Under FAA regulations, IFR flight requires every instrument needed for daytime VFR flight, every instrument needed for nighttime VFR flight, plus nine additional items specific to instrument operations. The full list comes from 14 CFR 91.205, and pilots commonly use mnemonics to remember the IFR-specific additions. Beyond the instruments themselves, certain inspections and certifications must be current before you can legally depart IFR.
The VFR Baseline You Already Need
IFR equipment requirements build on top of what’s already required for VFR day and VFR night flight. Before adding anything IFR-specific, your aircraft needs the standard VFR day instruments: airspeed indicator, altimeter, magnetic compass, tachometer for each engine, oil pressure gauge, oil temperature gauge (air-cooled engines) or coolant temperature gauge (liquid-cooled engines), manifold pressure gauge for altitude engines, fuel quantity gauges for each tank, landing gear position indicator (if retractable), and an emergency locator transmitter.
For night VFR, which IFR also requires, you add position lights, an anticollision light system (red or white), an adequate electrical power source for all installed electrical and radio equipment, and spare fuses accessible to the pilot in flight.
The IFR-Specific Equipment List
On top of that VFR foundation, 14 CFR 91.205(d) requires these additional items for instrument flight:
- Two-way radio communications and navigation equipment suitable for the route to be flown
- Gyroscopic rate-of-turn indicator (turn coordinator or turn-and-slip indicator), unless the aircraft has a third attitude instrument system capable of full 360-degree pitch and roll display
- Slip-skid indicator (the ball in the inclinometer)
- Sensitive altimeter adjustable for barometric pressure
- Clock displaying hours, minutes, and seconds with a sweep-second pointer or digital presentation
- Generator or alternator of adequate capacity
- Gyroscopic pitch and bank indicator (attitude indicator or artificial horizon)

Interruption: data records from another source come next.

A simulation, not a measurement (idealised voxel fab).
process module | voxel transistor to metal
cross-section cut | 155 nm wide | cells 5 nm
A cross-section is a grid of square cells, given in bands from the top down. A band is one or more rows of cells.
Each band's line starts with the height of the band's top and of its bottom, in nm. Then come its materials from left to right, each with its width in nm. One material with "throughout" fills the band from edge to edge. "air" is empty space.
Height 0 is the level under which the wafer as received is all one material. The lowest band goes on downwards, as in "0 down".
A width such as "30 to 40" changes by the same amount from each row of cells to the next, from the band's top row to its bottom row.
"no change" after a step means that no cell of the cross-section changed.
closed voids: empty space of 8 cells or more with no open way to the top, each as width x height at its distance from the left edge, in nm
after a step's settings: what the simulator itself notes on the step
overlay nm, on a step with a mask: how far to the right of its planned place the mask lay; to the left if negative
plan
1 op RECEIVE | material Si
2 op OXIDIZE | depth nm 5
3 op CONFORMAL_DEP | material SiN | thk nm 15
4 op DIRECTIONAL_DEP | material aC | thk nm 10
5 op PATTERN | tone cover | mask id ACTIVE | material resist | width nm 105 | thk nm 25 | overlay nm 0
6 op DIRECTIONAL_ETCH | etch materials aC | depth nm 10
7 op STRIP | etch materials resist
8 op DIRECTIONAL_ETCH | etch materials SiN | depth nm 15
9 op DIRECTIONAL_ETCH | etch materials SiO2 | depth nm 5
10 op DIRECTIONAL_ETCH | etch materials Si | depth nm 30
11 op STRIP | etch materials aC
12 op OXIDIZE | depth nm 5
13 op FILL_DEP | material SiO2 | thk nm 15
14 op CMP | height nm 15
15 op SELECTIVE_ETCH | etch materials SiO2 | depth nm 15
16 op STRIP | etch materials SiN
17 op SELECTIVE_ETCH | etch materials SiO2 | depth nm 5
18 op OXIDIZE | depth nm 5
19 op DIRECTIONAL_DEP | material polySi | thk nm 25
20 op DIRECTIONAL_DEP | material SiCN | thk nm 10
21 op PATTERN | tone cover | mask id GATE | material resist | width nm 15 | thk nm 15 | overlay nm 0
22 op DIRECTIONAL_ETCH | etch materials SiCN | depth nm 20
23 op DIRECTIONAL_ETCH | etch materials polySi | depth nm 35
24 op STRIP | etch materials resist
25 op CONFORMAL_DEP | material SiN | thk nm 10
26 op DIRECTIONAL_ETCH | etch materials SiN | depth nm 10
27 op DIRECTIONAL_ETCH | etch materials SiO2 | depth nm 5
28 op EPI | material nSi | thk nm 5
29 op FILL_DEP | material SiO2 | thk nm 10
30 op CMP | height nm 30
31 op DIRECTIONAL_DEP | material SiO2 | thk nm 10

- Gyroscopic direction indicator (heading indicator or equivalent)
Many pilots memorize the IFR additions with the mnemonic GRABCARD: Generator, Radios (two-way comm and nav), Attitude indicator, Ball (slip-skid indicator), Clock, Altimeter (sensitive, adjustable), Rate-of-turn indicator, and Directional gyro.
What “Suitable for the Route” Actually Means
The regulation’s most flexible requirement is also its most important: navigation equipment “suitable for the route to be flown.” The FAA does not specify a single type of nav equipment for all IFR flights. Instead, your equipment must match the specific routes, airways, and approaches in your flight plan.
If you’re flying Victor airways defined by VOR stations, you need a working VOR receiver. If your route includes GPS-based T-routes or Q-routes, you need an IFR-approved GPS. If your destination’s only instrument approach is an ILS, you need a localizer and glideslope receiver. The same logic applies to your alternate airport: you cannot file to an alternate unless your aircraft has the navigation equipment to fly an approach there.
For GPS to qualify as IFR navigation, the unit must meet specific certification standards. Older panel-mount GPS units certified to TSO-C129 are approved for certain IFR operations, including RNAV routes and GPS approaches down to LNAV minimums, but they carry a limitation: the aircraft must also have another form of navigation equipment appropriate to the flight. WAAS-capable GPS units (certified to TSO-C145 or TSO-C146) do not carry that limitation and can serve as the sole source of navigation. WAAS is not mandatory for IFR flight, but it opens up approaches with lower minimums, including LPV approaches that rival ILS precision.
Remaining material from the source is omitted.